Discussions about the NSA spying program are getting hot again since the Obama administration released a bunch of classified documents late Monday, including the ruling of the Foreign Intelligence Surveillance Court that approved a program to systematically track US citizens’ emails. The domestic surveillance of American e-mail metadata traffic started during the Bush administration and ran for around a decade before ending in 2011.

The 87-page document has been heavily redacted – including the date of the judge’s ruling and a description of what the judge had been told about terrorism threats. Authorities used the metadata surveillance to search unknown associates of terrorism suspects. Metadata include information about sender and recipient as well as the date when the message was sent but not its content. The documents show that the Bush administration had to deal with some difficulties because of the complexity of the data. It seems that they collected more than the court had authorized.

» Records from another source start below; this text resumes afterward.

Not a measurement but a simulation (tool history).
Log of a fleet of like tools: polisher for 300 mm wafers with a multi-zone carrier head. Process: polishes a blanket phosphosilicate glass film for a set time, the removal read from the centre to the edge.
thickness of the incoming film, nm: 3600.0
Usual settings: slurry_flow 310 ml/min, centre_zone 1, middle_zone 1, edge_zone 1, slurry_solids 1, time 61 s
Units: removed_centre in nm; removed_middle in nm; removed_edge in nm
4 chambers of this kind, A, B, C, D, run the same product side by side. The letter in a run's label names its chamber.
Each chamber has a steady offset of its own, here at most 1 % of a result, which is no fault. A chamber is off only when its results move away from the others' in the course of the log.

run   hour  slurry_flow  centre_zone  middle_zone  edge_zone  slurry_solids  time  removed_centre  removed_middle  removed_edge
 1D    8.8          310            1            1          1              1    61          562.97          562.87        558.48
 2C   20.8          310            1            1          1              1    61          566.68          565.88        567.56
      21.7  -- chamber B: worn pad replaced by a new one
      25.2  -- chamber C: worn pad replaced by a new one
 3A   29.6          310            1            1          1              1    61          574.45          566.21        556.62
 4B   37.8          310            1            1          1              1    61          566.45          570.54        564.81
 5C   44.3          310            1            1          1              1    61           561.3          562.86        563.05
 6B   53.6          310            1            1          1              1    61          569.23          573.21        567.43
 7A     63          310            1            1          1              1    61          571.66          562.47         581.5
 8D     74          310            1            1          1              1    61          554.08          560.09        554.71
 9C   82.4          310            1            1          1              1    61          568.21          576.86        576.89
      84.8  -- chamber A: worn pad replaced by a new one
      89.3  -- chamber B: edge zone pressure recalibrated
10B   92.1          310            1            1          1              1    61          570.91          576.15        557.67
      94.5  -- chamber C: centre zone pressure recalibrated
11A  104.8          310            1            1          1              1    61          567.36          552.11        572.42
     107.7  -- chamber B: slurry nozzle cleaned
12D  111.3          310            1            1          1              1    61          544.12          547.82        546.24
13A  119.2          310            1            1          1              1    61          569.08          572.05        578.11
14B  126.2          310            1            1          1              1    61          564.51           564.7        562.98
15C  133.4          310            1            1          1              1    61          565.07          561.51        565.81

The US public also learned that the Bush administration initialized the collection of bulk logs of domestic phone calls. Authorities used the Patriot Act to justify their demand. It allows the collection of business phone calls that could be relevant for an investigation. The Justice Department argued the data would help to protect the people of the United States from attacks that could take thousands of lives. Authorities told the Surveillance Court the collection of metadata wouldn’t endanger the privacy of its targets because the logs did not include any content of communications. The agency collected and stored data like originating and terminating phone numbers, trunk identifiers, calling card numbers,  time and duration of calls. After reviewing the program some years later, the court sharply criticized the NSA in 2009 for misleading them about how it used the telephone call logs. However, the program is still active.

And the Obama administration is not willing to end it. The President and his advisers think that there is no alternative to the collection. Early November they insinuated to search for a new technology that allows them to search the records of telephone and Internet companies rather than collecting the data in government computers.

But now there’s protest within the government itself: Three United States senators wrote a letter on Tuesday and said they “have seen no evidence that the bulk collection of Americans’ phone records provided any intelligence of value that could not have been gathered through less intrusive means.” According to the Blog arstechnica.com, the democratic senators Mark Udall, Ron Wyden and Martin Heinrich have been at the forefront of surveillance policy reform. Udall, Wyden and Heinrich argue that the collection of phone data is unconstitutional. It affects their rights to be free of illegal searches and also their free speech rights.